Joy In People

Lee Hood
Joy In People

Goth, flamboyant drag standing next to a coal miner. The androgynous, professional wrestler wears black-sequined pants, a fur-lined jacket, and a long blonde wig. He stands defiantly next to a dirty coal miner. The miner has a slight smirk, as though this isn’t his first encounter with the Welsh-born Adrian Street. It’s not, the coal miner is Street’s father and biggest supporter. Featured on the main page of the Institute of Contemporary Art’s website, the photograph from So Many Ways to Hurt You (The Life and Times of Adrian Street), was the catalyst to my visit of Jeremy Deller’s Joy In People at the ICA. 

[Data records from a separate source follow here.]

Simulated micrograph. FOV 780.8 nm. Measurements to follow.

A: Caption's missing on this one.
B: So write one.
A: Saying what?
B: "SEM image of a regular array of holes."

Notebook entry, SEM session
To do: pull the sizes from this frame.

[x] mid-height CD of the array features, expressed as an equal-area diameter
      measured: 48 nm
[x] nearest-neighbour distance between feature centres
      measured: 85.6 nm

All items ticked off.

The installations that are shown between two floors depict the joys 
and melancholies of mass culture in which Deller calls his particular art form, “social surrealism” of everyday life. (“Jeremy Deller: Joy in People.” n.d., n.p., Web. 28 Oct. 2012). In addition to Adrian Street’s wrestling costumes, video footage, and photographs, the exhibition contains several other cultural scenarios. Open Bedroom, is an actual depiction of Deller’s bedroom when he lived with his parents in his early 20’s. To enter the bedroom and ultimately the entire exhibit, the visitor must pass through the rainbow-colored swinging door, which reads, “Bless this Acid House.” The bedroom weaves into a large gallery, where several paintings and banners are hung. In the middle of the room is Valerie’s Snack Bar, an almost exact replica of a diner taken from Manchester, England. There you can sit and have tea while watching video footage of a Manchester parade. Make your way upstairs and you will experience, among others, What Would Neil Young Do?, Our Hobby is Depeche Mode, Barbeque Summer, and Dr. David Kelly Fourth Plinth Proposal. 
Each installation shows some depiction of British society, starting in the early 1990’s and to the present. Some are mundane, some are amusing, and some are horrifying. Together they represent mass and pop culture through the eyes of the artist, who lived (literally in the sense of Open Bedroom) and experienced this culture. It’s interesting, entertaining, visually-stimulating, and relevant to our current times. The winner of the 2004 Turner Prize, the judges praised Deller’s “generosity of spirit, across a succession of projects which engage with social and cultural context and celebrate the creativity of individuals.” (“Turner Prize Shock: Out of Four Serious Competitors, the Best Artist Wins.” 7 Dec. 2004., The Guardian., Web. 17 Nov. 2012).
He offers scenes of daily life while also dispersed with terrifying events in history, always featuring the masses, those that had to live and die through them all. Deller focuses on ‘us’ and urges the visitor to bond with some part of his work. It is a constant reminder of who we are and what struggles we may face. While many more parallels and hidden meanings can and probably will be drawn from Joy in People, Deller also lets the viewer see art as just another pursuit of mass culture. He states, “people tend to take art very seriously and they probably shouldn’t.” (“Jeremy Deller: Joy in People.” n.d., n.p., Web. 28 Oct. 2012).